Pavel Sanikovich

Posted on Nov 23

High-Performance Marshaling Strategies in Go — What Actually Works at Scale

#go #performance #bench #senior

Marshaling sounds like a solved problem.
You call json.Marshal or proto.Marshal, send the bytes across the wire, and move on with your life.

But once you hit real load — tens of thousands of messages per second, strict p95 budgets, or aggressive CPU constraints — marshaling becomes one of the biggest sources of latency, garbage, and inefficiency.

I didn’t believe it at first either.
Then I profiled a production system and saw 20–40% of CPU time spent on serialization alone.

In this final article of the series, I’ll walk through every marshaling strategy that actually matters, why it works, where it fails, and how to choose the right approach depending on your system’s requirements.

Let’s get into it.

1. The Truth About Marshaling: It’s Always on the Hot Path

You can usually optimize:

DB queries
cache lookups
goroutine pools
handlers

…but marshaling happens every single time you:

respond to a client
publish an event
log structured data
serialize to Redis
write to Kafka or Redpanda
store snapshots

Marshaling is unavoidable — which makes it one of the highest-ROI optimizations.

When we optimized it in a highload Go service, we saw:

p95 latency: −40%
CPU: −22%
GC pauses: much smoother
memory footprint: reduced
node count: went from 10 → 7

All from marshaling improvements.

2. Strategy #1 — “Faster JSON” (But Still JSON)

A lot of teams start here because:

JSON is universal
JSON is easy
JSON works
JSON has tooling everywhere

And yet, encoding/json is painfully slow.
Reflection-heavy. Alloc-heavy. Predictably unpredictable.

If you must keep JSON, these are your options:

Option A: jsoniter (drop-in, fastest JSON)

import jsoniter "github.com/json-iterator/go"

var json = jsoniter.ConfigCompatibleWithStandardLibrary

data, _ := json.Marshal(v)

Pros:

drop-in replacement
easy adoption
faster than stdlib

Cons:

not the fastest JSON possible
still allocates
still string-based

Good for: APIs, moderate load.

Option B: easyjson (codegen, zero reflection)

Generate struct-specific serializers:

easyjson -all model.go

Pros:

massive speed increase (up to 2–3x)
near-zero reflection
fewer allocations
stable, widely used

Cons:

code generator boilerplate
must remember to re-generate

Good for: High-performance JSON systems.

Option C: gojay (streaming-based, insane speed)

For very large JSON payloads, gojay outperforms everyone.

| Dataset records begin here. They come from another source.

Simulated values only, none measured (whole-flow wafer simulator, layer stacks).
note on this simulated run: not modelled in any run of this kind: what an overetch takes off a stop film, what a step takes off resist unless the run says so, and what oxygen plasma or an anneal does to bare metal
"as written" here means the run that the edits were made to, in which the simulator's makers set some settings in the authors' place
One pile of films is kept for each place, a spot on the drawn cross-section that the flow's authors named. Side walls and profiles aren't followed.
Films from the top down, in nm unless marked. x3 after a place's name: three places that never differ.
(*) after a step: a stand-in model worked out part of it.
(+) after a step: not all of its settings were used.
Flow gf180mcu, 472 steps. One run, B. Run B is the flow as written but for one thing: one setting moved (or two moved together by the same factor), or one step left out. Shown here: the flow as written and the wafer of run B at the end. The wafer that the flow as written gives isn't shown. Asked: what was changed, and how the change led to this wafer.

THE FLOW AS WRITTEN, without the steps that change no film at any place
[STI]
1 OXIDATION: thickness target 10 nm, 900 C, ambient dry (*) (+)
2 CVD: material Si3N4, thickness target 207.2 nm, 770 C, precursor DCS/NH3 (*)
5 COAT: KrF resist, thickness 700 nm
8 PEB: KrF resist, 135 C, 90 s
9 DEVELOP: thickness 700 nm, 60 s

Good for: Huge arrays, logs, bulk data.

3. Strategy #2 — Switch to Binary Formats

JSON is text. Text is slow.

Binary formats solve the problem from both ends:

smaller payload
faster encode/decode

The two strongest contenders:

MessagePack

import "github.com/vmihailenco/msgpack/v5"

data, _ := msgpack.Marshal(v)

Pros:

3× faster than JSON
schema-flexible
smaller payloads
drop-in over JSON

Cons:

still not the fastest
still allocates
requires consumer compatibility

Protobuf

data, _ := proto.Marshal(msg)

Pros:

5–10× faster than JSON
smallest payloads
strongly typed
versioning support
industry standard

Cons:

requires .proto
must maintain schemas
learning curve

Good for: Microservices, highload, RPC, messaging.

$ 4. Strategy #3 — Code Generation

Codegen is the “safe” way to get the performance of unsafe/low-level code without using unsafe.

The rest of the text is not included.